The majority's plain meaning analysis fails to employ the strict construction required by R.C. 2901.04, and allows judges to ignore the General Assembly's intent to limit the length of first-time prison terms. Although a worst form finding implies a belief that a minimum sentence will demean the seriousness of the offense, Edmonson states that such a finding will not be implied — the judge must expressly address R.C. 2929.14(B) to show that the minimum sentence was considered. Without recognition of R.C. 2929.14(B), a discretionary finding under R.C. 2929.14(C) is faulty.
I would also sustain that portion of Berry's second assignment of error that claims a lack of findings and reasons to support the consecutive sentences. Under R.C. 2929.14(E)(4), a judge may impose consecutive sentences only upon satisfaction of the following conditions:
Because the judge failed to apply R.C. 2929.14(B) when imposing sentence, Berry's maximum prison term is invalid for that reason and does not need further analysis.
(1) the court finds that the consecutive sentence is necessary to protect the public from future crime or to punish the offender; and
(2) the court finds that consecutive sentences are not disproportionate to the seriousness of the offender's conduct and to the danger the offender poses to the public; and
(3) if the court finds any one of the three factors set forth in R.C. 2929.14(E)(4)(a)-(c).
In addition, when imposing consecutive sentences, R.C. 2929.19(B)(2)(c) requires a finding that gives reasons for such sentences.
Although the majority quotes the judge's statement when she imposed the consecutive sentences, they do not explain how that statement qualifies as a statement of all the required findings, much less the reasons for those findings because they are not in the record. In the present case, the judge found that no single prison term for either the one count of sexual battery or the one count of gross sexual imposition would be sufficient, nor would it adequately reflect the seriousness of [his] conduct. While this finding satisfies R.C. 2929.14(E)(4)(b), the judge did not make the findings outlined in points 1 and 2 above, nor did she articulate valid reasons to support the consecutive sentence findings. She only stated:
The harm caused by the multiple offenses was so great or unusual that no single prison term for any of the offenses committed as part of a single course of conduct adequately reflects the seriousness of the offender's conduct.

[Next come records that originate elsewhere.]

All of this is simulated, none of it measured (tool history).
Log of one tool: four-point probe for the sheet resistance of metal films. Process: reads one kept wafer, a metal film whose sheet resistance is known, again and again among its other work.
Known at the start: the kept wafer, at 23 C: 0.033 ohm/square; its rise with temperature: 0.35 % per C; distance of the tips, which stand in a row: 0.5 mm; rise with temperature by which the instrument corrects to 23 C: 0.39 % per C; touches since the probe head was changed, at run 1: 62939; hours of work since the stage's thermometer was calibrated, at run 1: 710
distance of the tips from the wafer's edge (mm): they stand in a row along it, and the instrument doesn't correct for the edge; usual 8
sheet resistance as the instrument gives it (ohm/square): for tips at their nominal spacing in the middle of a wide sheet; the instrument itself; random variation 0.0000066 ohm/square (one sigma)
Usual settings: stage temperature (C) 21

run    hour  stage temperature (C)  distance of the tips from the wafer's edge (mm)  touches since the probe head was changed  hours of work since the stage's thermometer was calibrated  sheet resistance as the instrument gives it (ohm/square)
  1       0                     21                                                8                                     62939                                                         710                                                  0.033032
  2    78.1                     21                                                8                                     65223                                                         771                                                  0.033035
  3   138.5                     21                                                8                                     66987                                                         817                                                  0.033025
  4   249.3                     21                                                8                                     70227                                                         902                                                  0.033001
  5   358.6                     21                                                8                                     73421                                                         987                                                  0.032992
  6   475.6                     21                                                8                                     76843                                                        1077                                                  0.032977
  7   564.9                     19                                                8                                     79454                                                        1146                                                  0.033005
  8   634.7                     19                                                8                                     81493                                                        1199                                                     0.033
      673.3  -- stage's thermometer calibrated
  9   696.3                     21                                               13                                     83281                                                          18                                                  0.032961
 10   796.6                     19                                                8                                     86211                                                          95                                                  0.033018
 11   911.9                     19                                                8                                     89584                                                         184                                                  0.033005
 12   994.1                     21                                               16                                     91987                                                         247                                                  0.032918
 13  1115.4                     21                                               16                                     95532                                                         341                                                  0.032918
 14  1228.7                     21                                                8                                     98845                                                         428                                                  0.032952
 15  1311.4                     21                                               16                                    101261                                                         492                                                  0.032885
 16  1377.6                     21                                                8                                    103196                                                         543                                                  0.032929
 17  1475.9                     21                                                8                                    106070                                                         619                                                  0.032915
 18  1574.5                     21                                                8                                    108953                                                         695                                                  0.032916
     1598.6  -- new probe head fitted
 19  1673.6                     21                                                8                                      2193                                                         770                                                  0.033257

A minister, supposedly of the Lord, taking sexual advantage of two minors of his community, his religious community, while engaged, and showing absolutely no remorse for your actions throughout your pre-sentence investigation and all the time that this court has spent on your case. The Court imposes that sentence.
The majority turns a blind eye not only on this patent violation of statutory requirements but also on their duty under R.C. 2953.08(G)(1).
The provisions of R.C. Chapter 2929, including the requirements of findings and reasons, are intended to aid uniformity in sentencing by allowing comparison and appellate review. When a defendant claims that a judge has failed to properly apply sentencing provisions, we have a duty to correct the error. When, as was done in Berry I, we remand the case for resentencing and the judge again errs, we do not serve any desirable goal encouraging continued error by affirming the judgment on a theory that the resentencing was close enough. The majority's opinion turns the General Assembly's sentencing reform provisions into a game of horseshoes that is disrespectful of that body's laudable efforts and thwarts the goals of its provisions.
I would vacate the sentence in CR-365351 and remand for resentencing.